While I'm studying the C language, I'm thinking about
ways to accomplish fast operations with Assembly code.
Something I'm trying to figure it out is how to perform
the comparison between strings of different lenghts in a faster
way than the C standard library can.
As an example, I'm going to do a search and match for strings
of lenght between 2 and an unknown number of characters
over a text file of 10 MB more or less.
The program's target is to verify what strings appear more often
and how many times they appear in the text file.

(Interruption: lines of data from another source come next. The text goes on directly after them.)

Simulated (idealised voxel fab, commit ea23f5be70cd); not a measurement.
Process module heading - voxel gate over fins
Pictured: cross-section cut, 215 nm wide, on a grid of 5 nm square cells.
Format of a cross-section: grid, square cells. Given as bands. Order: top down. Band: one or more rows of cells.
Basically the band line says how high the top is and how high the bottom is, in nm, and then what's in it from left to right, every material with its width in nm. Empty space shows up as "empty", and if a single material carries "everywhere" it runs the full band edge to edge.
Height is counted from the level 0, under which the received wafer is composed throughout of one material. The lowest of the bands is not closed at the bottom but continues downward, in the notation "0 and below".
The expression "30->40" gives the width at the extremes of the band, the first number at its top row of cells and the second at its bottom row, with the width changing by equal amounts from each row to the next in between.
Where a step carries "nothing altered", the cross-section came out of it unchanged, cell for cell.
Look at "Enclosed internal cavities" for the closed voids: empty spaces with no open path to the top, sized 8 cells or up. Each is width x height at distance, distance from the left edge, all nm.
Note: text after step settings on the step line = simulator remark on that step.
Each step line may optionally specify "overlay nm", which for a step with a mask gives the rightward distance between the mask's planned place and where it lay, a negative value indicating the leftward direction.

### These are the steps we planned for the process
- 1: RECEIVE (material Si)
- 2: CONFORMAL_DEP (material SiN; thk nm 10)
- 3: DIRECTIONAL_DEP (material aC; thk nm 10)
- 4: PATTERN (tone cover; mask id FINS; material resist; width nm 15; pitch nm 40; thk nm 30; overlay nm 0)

So the general idea is to start with the first 2 bytes of the text file
and compare them with all the 2 bytes strings I have in the text file,
except for the 2 bytes I've chosen, byte 1 and 2 I mean,
incrementing a counter each time I find a match.
After that I do the same moving 1 byte forward and taking two bytes
to compare with all the others, and so on.
When I finish with the 2 bytes strings, I start over with 3 bytes strings,
until I don't find any match. If I don't find a 12 bytes match, I can't find
any 13 or more bytes match as well, I mean.
At the moment I'm only concerned with the comparison of the two
strings, trying to do it in an efficient and fast way.
Surely many of you have already gone through this kind of problem.
I'd like some ideas, not necessarily the ASM code, but the ALGO you
have experimented and what kind of efficiency you have got from it.
If you feel like to do so, please explain what you have done and why
you think it is faster, smaller, smarter, ....er :P
Thanks
Frank
Are we talking about groups of bytes, or really strings? There are other threads about strcmp() algorithms.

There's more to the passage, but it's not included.